Usually the Western corporation will simply tolerate it and pay up…since the product is by then making loads of money anyway.
The Far Eastern companys can easily do this because they know that the Western SMPS industry has now been so denuded that the capacity just isnt there to take the jobs back.
Lol, no. Contracts are negotiated almost permanently. With every round, chinese suppliers are squeezed like a lemon and pitted against each other. The idea that chinese companies can just jack up the prices is ludicrous. If they did that, the next contract would go another chinese company offering it at 0,02$ cheaper or to Vietnamese companies or wherever the next big pool of cheap labor is to be found.
Unless you've spent a long time in the electronics business in Asia its hard to fully grasp the extent of this. For a lot of business that has a government hand in it there will always be protectionism. The biggest problem a Chinese company faces there is to make their offer so attractive that they can overcome the desire to keep local businesses in the target market alive. Where customer choice is free, Chinese companies are simply competing with other Chinese companies these days. If they are an important company, they may get assistance from their provincial government. However, they are in competition with Chinese companies in other provinces, who get aid from their provincial government. Provinces competing with each other looks insane to an outsider, but maybe it creates a level of competition that works to keep people on their toes. The bottom line is a foreign buyer can essentially play off one subsidised Chinese company against another. Walmart is king.

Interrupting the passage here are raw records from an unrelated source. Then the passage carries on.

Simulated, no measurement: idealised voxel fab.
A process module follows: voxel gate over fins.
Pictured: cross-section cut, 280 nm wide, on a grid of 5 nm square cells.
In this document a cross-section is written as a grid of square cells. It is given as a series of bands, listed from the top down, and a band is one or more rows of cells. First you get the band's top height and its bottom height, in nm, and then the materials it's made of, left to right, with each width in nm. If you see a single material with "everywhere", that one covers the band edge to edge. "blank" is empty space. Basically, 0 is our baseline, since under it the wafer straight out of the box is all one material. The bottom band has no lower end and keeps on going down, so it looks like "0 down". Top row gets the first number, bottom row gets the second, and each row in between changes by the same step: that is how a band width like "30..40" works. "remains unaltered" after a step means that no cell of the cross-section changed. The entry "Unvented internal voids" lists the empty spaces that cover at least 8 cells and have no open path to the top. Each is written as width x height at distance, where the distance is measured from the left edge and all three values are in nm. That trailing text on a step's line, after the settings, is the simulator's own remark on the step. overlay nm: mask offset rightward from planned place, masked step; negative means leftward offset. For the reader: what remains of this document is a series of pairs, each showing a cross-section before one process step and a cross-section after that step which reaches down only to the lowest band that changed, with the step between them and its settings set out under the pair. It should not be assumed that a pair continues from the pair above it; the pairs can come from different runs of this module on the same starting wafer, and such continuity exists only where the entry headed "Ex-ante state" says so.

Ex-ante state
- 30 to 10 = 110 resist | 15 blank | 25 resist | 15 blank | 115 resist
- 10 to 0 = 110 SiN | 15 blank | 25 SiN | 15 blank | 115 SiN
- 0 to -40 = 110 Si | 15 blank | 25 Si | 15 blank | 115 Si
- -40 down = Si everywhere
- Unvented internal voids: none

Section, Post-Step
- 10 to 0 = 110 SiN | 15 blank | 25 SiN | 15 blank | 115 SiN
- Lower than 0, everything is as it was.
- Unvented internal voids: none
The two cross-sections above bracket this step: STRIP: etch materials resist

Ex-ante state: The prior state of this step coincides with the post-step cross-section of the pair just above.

I doubt many Vietnamese companies will win a lot of electronics business in the near term. What is happening is Chinese companies win the business, but more and more of the high labour content is executed in Vietnam, Indonesia, or elsewhere. Similar to the way a Samsung phone or Epson printer is now generally assembled in a Vietnamese plant, from a polished kit of parts that avoids most of the need for good logistics connecting the Vietnamese plant with numerous component sources.
USA and Germany are the Western countries that have retained the most “in country” electronics manufacturing…and its no surprise that they are the richest and most wealthy Western countries, which prooves my point.
No, it doesn't. Neither the USA or Germany produce commodity power supplies. They may make some speciality industrial/military or whatever (and this is most certainly not limited to the USA or Germany) but they sure as hell won't make the wall warts that go with whatever dingus that are boxed with electronics or whatever.
You're probably not wrong that the reflex to produce everything in the Far East, always, is wrong. But the example you chose is just plain wrong. There's no added value in mass producing power supplies around here.
The USA and Germany have taken different paths. The US has given up on most electronics manufacture. It has, however, kept a big chunk of the component business, especially semiconductors. Semiconductor assembly and test left the US in the 60s and 70s, and wafer fabrication is now joining it, but the US still has many of the strongest semiconductor companies. With most new design teams being set up in China or India that may change.
Germany was one of the first western countries to truly embrace China as both a manufacturing centre, and a market. You see this in the early strength of companies like VW in China. Germany still has a lot of electronics business, and are more prepared than most countries to use automation to keep local manufacture viable. However, German business is well connected to China, and anything that works out cheaper being done in China goes there.